What they will do: A Jumeirah spokesman… ‘The venue is operating at the moment, though we will comply with Department of Tourism and Commerce Marketing [DTCM] regulations, whatever they may be. As it’s an outdoor venue, there will be no loud music and the music will be background only. At this stage, I can’t say whether there will be dancing and DJs – we are having further meetings with the DTCM, so we’ll know more then. It’s likely that changes will be made to the venue so that we can return to the same sort of events as we’ve had previously. Amendments will be made to comply with the DTCM – it’s in everybody’s interests to sort this out.’
New Year’s Eve: ‘As far as we know, this is being treated as a one-off night, so we expect to be going ahead with our plans.’ [Robbie Williams’ tour DJ Chris Coco is due to play].
Barasti Bar, Le Meridien Mina Seyahi
What they did: A mega-popular Dubai institution, Barasti Bar regularly attracts over 3,000 visitors at the weekend. Many come for the live music, while the addition of a club-style bar downstairs has been a real boon for the venue.
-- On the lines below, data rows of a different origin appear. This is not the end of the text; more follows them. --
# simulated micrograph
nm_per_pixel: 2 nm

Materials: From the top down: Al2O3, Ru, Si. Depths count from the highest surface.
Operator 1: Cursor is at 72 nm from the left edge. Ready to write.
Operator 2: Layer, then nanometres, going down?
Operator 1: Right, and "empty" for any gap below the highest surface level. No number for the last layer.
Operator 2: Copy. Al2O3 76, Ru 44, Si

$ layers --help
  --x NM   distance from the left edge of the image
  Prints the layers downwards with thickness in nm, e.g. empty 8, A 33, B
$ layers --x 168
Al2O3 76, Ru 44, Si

What they will do: Michael Scully, General Manager of Le Meridien Mina Seyahi... . ‘The Barasti stays exactly as it is. The music carries on upstairs, the only difference is we won’t allow dancing. Downstairs, the DJ will move inside and there will be background music only next to the beach. Because the bar is a long way from the hotel, it doesn’t disturb residents.’
New Year’s Eve: ‘The authorities are sympathetic to New Year’s Eve because it is one night of the year. What they don’t want is disturbances 365 days of the year, and I can understand that. What they are stressing is that we show due diligence and don’t disturb residents. We understand where they are coming from. If it’s not socially acceptable, then we don’t want to do it either.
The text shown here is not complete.